After some middling fun for 300 km on the highway we made a sharp turn to the east and jumped right into some of the most exhilarating days of our journey so far. All in the sudden there was hardly any traffic, stunning landscapes and some serious climbing, which is by the way a prerequisite for some fun downhill riding. I tried to express that, by saying that great days come usually with some suffering, but Max answered that they come usually with a “hamburger with the lot” and Ellie said they come usually with everything but suffering. Anyhow, we cycled into some wonderful black karst mountains up the hill and down again, and up and down, until we reached a point that either lead up the mountain again, following a four day loop to Thakhekh, or a 50 kilometre cul de sac to Konglor Cave. We have heard a lot about Konglor and it sounded like a relaxed spot for a rest day, but the idea to ride the 50 km back to continue up the loop was not very appealing. At the end we decided that Konglor cava sounds to much fun to miss and it was a wonderful decision. The ride through the valley was nothing but perfect. A reasonably good surface, next to no traffic and truly dramatic scenery, with towering limestone cliffs. We found a decent guesthouse, a good meal… what a perfect day. The next day saw us exploring Konglor cave, which is a seven km long underground river, with rapids and some big chambers. Skilled boatmen drive you in little boats to the other side, a very remote valley, where you can hang out, swim, eat some bananas and then back to the other side. Our maps showed that the remote valley should at the end lead back to the “loop route”, which would allow us to avoid the annoying riding back. We asked the boatmen, if they could get us the next morning with our boats over “to the other side” and they agreed, but we all need to hire our own boat (which with 18$ was still pretty cheap) The next morning at 6:30 we first carried the bikes down to the cave entrance and then on the boats and it felt like being in the lord of the rings. The boats were rushing through narrow canyons, wide chamber and sometime we had to go out and push them up rapids…. It was soooo much fun.
On the other side we had no idea how long exactly is was, condition of the road, but we expected some little towns where you can get something to eat. It started to be a truly fantastic ride on a rough but ok trail through a magnificent valley, with very small villages, without anything to eat. But we had a can of sardines, a few bananas and Max’s Christmas Nutella. That is a very disgusting mix, but it did the job. After 40 km of beautiful valley riding 20 km of pure hell awaited us. To get out of the valley it was nearly 1000 meter altitude climbing on a powdery, sometimes super steep, dirt road. Sometimes the traction was so bad, that I was sliding down the road while trying to push the bike. It took us full 5 hours to battle ourselves out of hell.

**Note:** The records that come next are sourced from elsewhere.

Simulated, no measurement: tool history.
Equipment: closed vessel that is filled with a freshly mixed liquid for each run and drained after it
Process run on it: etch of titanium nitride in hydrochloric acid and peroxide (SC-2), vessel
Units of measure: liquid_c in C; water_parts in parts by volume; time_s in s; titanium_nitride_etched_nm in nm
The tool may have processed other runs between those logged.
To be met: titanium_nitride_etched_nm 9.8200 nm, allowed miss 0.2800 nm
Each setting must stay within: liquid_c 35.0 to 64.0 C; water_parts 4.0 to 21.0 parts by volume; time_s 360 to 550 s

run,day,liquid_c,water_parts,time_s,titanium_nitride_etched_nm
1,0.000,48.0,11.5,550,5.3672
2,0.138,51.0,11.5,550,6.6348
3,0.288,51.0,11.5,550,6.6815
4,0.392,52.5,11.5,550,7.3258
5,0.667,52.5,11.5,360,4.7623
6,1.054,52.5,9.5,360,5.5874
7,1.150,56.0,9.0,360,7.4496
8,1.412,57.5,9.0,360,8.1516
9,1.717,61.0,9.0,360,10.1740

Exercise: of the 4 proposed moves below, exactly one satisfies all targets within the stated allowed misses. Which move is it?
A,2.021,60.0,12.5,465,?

We stayed in a strange hotel in a strange town at a strange lake and declared that day the most memorable so far.
More beautiful, although less adventures riding brought us to Thakhekh, our designated rest stop for 10 days or so. It is a climbing area that reminds me of Thailand in the early 90th. Much climbing, few people, relaxed atmosphere. Ellie climbs strong and bold, despite her hand not fully recovered yet. Max gets into leading and shows off some muscles I do not think I have…. And me? I feel like a heavy sack of potatoes having problems to leave the ground and lament over the fact, how much fun bikeriding we are missing, while climbing. I hope I will get my climbing Mojo back one day.